What is a cask, as mentioned in "The Cask of Amontillado"?

Expert Answers
William Delaney eNotes educator| Certified Educator

Both Montresor and Fortunato refer to the cask as a "pipe." This word is defined in The American Heritage Dictionary (Boston: Houghton Mifflin Co., 1985) as "A wine cask having a capacity of 126 gallons." It would appear that the story is set in Venice and that the Amontillado would have come in by ship, probably from Barcelona. Montresor probably wouldn't want to drink such an enormous quantity of sherry (if it had really existed) but would have purchased it to sell in bottles at a modest profit. Early in the story Montresor seems to reveal that both he and Fortunato deal in expensive luxury items such as art work, jewels, and antiques. Fortunato is no doubt interested in the Amontillado sherry because he thinks he can make a profit if he acts quickly. Montresor is a poor man and could only (according to him) buy one cask; but Fortunato is rich and could buy a whole shipload--if it turns out to be real Amontillado. Since he has heard nothing about it, he guesses that the cargo has just arrived. One advantage in dealing in wooden casks of fine wine is that it would only improve with age. He could sell it off in small quantities at his leisure. Of course, the cask of Amontillado does not really exist. Montresor invented it to lure Fortunato to his death in the catacombs.

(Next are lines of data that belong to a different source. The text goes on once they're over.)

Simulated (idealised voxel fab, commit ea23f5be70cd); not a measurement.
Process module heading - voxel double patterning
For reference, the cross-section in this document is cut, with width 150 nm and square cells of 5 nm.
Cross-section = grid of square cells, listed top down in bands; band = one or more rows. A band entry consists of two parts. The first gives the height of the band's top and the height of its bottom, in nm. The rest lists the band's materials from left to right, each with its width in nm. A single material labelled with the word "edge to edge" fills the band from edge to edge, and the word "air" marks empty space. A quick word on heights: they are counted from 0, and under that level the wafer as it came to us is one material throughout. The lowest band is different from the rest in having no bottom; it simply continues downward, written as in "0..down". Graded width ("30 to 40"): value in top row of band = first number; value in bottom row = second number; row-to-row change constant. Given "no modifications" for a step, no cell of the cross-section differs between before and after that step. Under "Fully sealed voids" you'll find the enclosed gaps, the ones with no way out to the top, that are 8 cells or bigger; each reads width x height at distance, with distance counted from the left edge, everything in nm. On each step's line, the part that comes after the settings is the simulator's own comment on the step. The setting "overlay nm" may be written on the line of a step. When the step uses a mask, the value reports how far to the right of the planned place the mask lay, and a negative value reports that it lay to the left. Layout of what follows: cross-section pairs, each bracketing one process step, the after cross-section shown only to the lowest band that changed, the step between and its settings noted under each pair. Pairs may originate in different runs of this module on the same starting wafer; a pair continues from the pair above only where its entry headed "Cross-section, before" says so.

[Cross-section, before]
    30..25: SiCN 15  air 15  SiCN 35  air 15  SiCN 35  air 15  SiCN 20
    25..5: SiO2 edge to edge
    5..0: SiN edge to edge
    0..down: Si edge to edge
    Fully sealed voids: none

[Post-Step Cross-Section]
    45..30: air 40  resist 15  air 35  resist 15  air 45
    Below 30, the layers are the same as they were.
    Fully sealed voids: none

coachingcorner eNotes educator| Certified Educator

A cask is a barrel-shaped container and is usually used for storing liquids - such as wines, sherry and luxury wines and fortified wines (hence Amontillado.) Casks made from wood are particularly suited to keeping wines safe and cool underground or in cool shade so that the alcohol is kept in perfect surroundings and environment for maturing. These wines are worth a lot more money the longer they mature - they then become vintage wines. The art of producing these vintages is highly skilled and ancient and the skills were often passed down from father to son in great wine-producing dynasties. This idea of heritage and ancestry is important in 'The Cask of Amontillado' by Edgar Allen Poe as it concerns the severity of making an insult against such a long-respected family.